Take for example a lead emanating from a meta-search engine, or any other traffic generation site, which could result in a direct booking. Of course, one could argue that such customers shouldn’t be referred to as direct because of the cost incurred in the final analysis. There are also issues around customer ownership. After all, this could be a brand agnostic visitor or a traveller who likes to explore a few options before making a decision.

But as airlines are increasingly looking at the cost of distribution through each channel, bringing down the overall cost for a direct booking is high on the agenda.  Rather than getting stuck in a debate about direct and indirect distribution, the idea is to make the booking process easier and facilitate conversion as quickly a possible. There have, for example, been initiatives where airlines have worked with meta-search engines to set up a direct booking option.

Airlines not only have to work on strengthening their brands and inspiring customers to book via their sites, they also have to be alert enough to ensure that they work on technology to distribute their content aptly. This may even mean dealing with a few intermediaries in a special way to strengthen their overall distribution mix.

Another thing to think about is that airlines cater to different segments in both the B2B and B2C arena. So they have to sharpen their approach to service each customer segment appropriately.

For Lawrence Fong, manager eBusiness, Cathay Pacific Airways, more differentiated IT systems must be developed to cater for the different content, features and fares required by different users. Cathay, for example, has separate portals for business travellers and retail agents, in addition to having a website for general consumers.  EyeforTravel’s Ritesh Gupta talks to Fong about growing trends in airline distribution.

EFT: If you were to pick out one disruptive change in airline distribution, what would it be? 

LF: The rise of Internet and mobile devices. It has impacted the business model and changed customer behaviour hugely– from the way they collect product information to the actual purchase process. Customers now have more options for who, when, where and how to interact. As a result this poses more opportunities for airlines to reach customers directly.

The online and mobile channels will continue to gain in importance in the future as technology advances and complements the shopping experience, hence pushing for more specialisation and innovation of the various distribution channels to create and enhance their distinct values for customers.

EFT: How do you think the industry has collectively moved its focus from distribution to retailing? What is the role of airlines and intermediaries at this stage?

LF: The industry saw the ancillary revenue opportunities arising from retailing. Capitalising on these was inevitable in order to maintain growth, given the intense competition in the air travel market.

Travel agents have long been able to combine air ticket sales with retail elements such as hotel accommodation, travel insurance or group tours. Airlines, on the other hand, have been active in investing in this arena in recent years to enable themselves to capture these opportunities.

EFT: What major trends do you forecast for 2013 in airline distribution? 

LF: In my view the trends will be as follows:

·        Online distribution continues to grow with more players and newer technology to make searching and purchasing easier.

·        Mobile channels will further increase in importance in engaging with customers, distributing product information and creating sales.
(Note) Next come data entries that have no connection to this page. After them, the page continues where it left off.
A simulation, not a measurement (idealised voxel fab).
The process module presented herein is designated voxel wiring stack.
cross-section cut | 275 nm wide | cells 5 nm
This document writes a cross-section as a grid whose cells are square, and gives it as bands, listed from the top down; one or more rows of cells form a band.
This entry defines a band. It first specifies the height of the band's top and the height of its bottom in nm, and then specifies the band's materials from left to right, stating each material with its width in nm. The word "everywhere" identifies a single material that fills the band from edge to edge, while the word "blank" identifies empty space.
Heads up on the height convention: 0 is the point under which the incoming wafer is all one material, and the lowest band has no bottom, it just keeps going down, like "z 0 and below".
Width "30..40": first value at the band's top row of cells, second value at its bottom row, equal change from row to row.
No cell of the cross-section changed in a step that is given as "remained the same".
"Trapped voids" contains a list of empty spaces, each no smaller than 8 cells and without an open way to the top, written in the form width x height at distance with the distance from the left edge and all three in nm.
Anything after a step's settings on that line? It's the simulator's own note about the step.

·        More personalised, integrated offers will be available for customers on the Internet.

·        Conventional travel agents will further differentiate and focus on their competitive edges to fend off competition.

EFT:  At this juncture, what do you recommend when it comes to optimising the effectiveness of all distribution channels?

LF: As e-commerce (and m-commerce) will be an area demonstrating significant growth, enhancing the distribution capabilities and customer experience to handle growing needs are vital for these channels. However, offline travel agents will continue to play a key role in creating values such as in complex transactions or upselling. It will be sensible for airlines to recognise and create a positive environment to foster these activities.

EFT: What impact has e-commerce had on airline business models? 

LF: It has greatly strengthened airlines’ capabilities to reach and sell to customers directly. The online channel accounts for a substantial portion of revenues and Cathay has doubled its online share in the past few years. Another contribution is that e-commerce effectively reduces the cost of distribution arising from fees and commissions to the intermediaries.

EFT: It is mandatory for airlines to embrace a mix of direct and indirect, online and offline channels. Do you foresee any major change in the multichannel strategy?

LF: The multi-channel strategy will remain for some time although the mix is gradually shifting towards direct channels as booking online becomes increasingly safe, easy and fast.

EFT: The indirect channel clearly allows for higher yield business. What do you make of issues pertaining to the cost of third-party distribution?

LF: The various channels should be rewarded for the values they create. Though the indirect channels bear higher costs and airlines endeavour to contain their costs of sales, there are many aspects where indirect channels complement the direct channels. The landscapecould be changing as direct channels continue to develop into more mature ones.